Rich is oki, he has some dog naggers of a system to play it on so really he'll be able to have graphics just as good.

unfortunately Rich is about 1% of the gaming population who actually have State of the art systems.
most people can't afford to constantly keep up with the times, its just not feasible for most gamers...

it is wrong to get thier hopes up with video after video of stunning graphics just to buy the title for £35-40 or $55 get it home and realise thier system just cant' bloody handle it.
or if it can, they can ONLY JUST handle it with minimum graphics which looks NOTHING like the screenshots.

I'm all for people upgrading thier computers, and a video can be used to encourage this - but they STILL need to know aht the minium system requirements are!!

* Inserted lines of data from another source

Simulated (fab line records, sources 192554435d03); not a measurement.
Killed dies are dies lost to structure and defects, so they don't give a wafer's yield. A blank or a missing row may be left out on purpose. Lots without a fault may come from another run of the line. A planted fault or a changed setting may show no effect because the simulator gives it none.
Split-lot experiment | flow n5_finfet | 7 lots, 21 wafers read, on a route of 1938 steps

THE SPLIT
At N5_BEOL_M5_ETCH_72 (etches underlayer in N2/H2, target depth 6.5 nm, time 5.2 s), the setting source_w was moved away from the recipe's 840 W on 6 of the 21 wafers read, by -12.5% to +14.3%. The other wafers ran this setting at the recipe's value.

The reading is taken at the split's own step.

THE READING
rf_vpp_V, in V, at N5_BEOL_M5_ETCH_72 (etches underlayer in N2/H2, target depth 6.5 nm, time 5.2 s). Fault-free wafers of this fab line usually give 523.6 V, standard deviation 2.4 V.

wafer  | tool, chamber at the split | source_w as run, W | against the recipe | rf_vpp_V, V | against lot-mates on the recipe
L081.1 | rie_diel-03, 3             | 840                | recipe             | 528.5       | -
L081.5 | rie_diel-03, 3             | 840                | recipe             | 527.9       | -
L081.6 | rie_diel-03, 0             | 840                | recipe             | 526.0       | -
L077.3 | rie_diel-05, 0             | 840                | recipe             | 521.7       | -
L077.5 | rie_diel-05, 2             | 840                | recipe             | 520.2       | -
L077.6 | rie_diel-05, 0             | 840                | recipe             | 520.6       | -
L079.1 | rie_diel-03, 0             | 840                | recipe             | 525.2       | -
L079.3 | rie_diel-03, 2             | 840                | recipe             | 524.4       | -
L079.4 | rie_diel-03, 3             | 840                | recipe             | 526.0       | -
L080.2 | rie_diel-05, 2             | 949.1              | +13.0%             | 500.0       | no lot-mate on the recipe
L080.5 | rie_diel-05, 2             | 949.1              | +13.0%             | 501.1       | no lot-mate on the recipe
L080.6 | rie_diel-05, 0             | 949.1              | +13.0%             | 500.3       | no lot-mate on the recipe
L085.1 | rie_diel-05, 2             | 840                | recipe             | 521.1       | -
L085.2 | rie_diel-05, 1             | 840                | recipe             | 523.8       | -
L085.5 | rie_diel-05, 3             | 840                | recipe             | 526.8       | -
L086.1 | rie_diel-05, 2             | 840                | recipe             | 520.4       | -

think about it... how pissed would you be if you rushed out after the video got yourself a fancy new Radeon 9800pro, then found out that on your currently system because your not using AGP8x and your processor is only 1.2Ghz which maybe is the best your system can handle running on old SDRAM that it just doesn't hack the game... to find out you've just spent $350 on a new graphcis cards and then you'll need another $350 on a new motherboard, cpu and ram just to actually use them at the capacity which will suite the game.

-- -- --

i'm not against the rolling demos, just saying they're replacing the playable or benchmark demos - and right now that just isn't right ... the rolling doesn't show you the performance on multiple systems, they're edited specifically to show the program off AT its best.

I've edited up a good 10 of these things myself, i know not just what goes into their development ... but the fact your suppose to play UP how good it looks and reacts.
Make it seem more than it is.

a Benchmark and Playable demo CAN NOT LIE to you!
the rolling demos are NEVER at actual game resolutions - that 650mb one of HL2 for example, 30mins of film ... yeah thats all well and good - but for 650mb you could've had a benchmark demo that shows your REAL ingame fps for your system, and rather than an NTSC resolution of 768x512 you'd have a REAL game resolution to see suchas 640x480 / 800x600 / 1024x768 / etc...

Rolling might be nice to show off features, but what the hell good are features if people don't get to sample the game for themselves.
HL2 is not HL - sure it feel exactly like HL, and quite frankly if you could turn the graphics down to the point of looking like HL - you'd be bloody hard pushed to see the difference.
But quite frankly the Quakes changed in all areas, HL is simply a bigger and more graphically amazing story (hardware permitting).

Sure this is a great thing, but the adverage gamer is going to be a little more than 100% f**ked off if they buy the game and then find out that to actually see it in its true colours they need to spend the better part of a $500 on upgrading thier computer.

-- -- --

this is what killed on Glides support in the mid-90's ... the fact that people are just NOT willing to buy a game then buy hardware that costs them an arm and a leg just to play it.
Until there is a selection of atleast 20-30 titles with it being more of an upgrade rather than a nessesity.
people are just not going to buy it ... HL2 will certinaly sell simply because of the hype - and i can guarentee you around 50% of them will come right back to the store from customers pissed of that they can't play it at a decent speed.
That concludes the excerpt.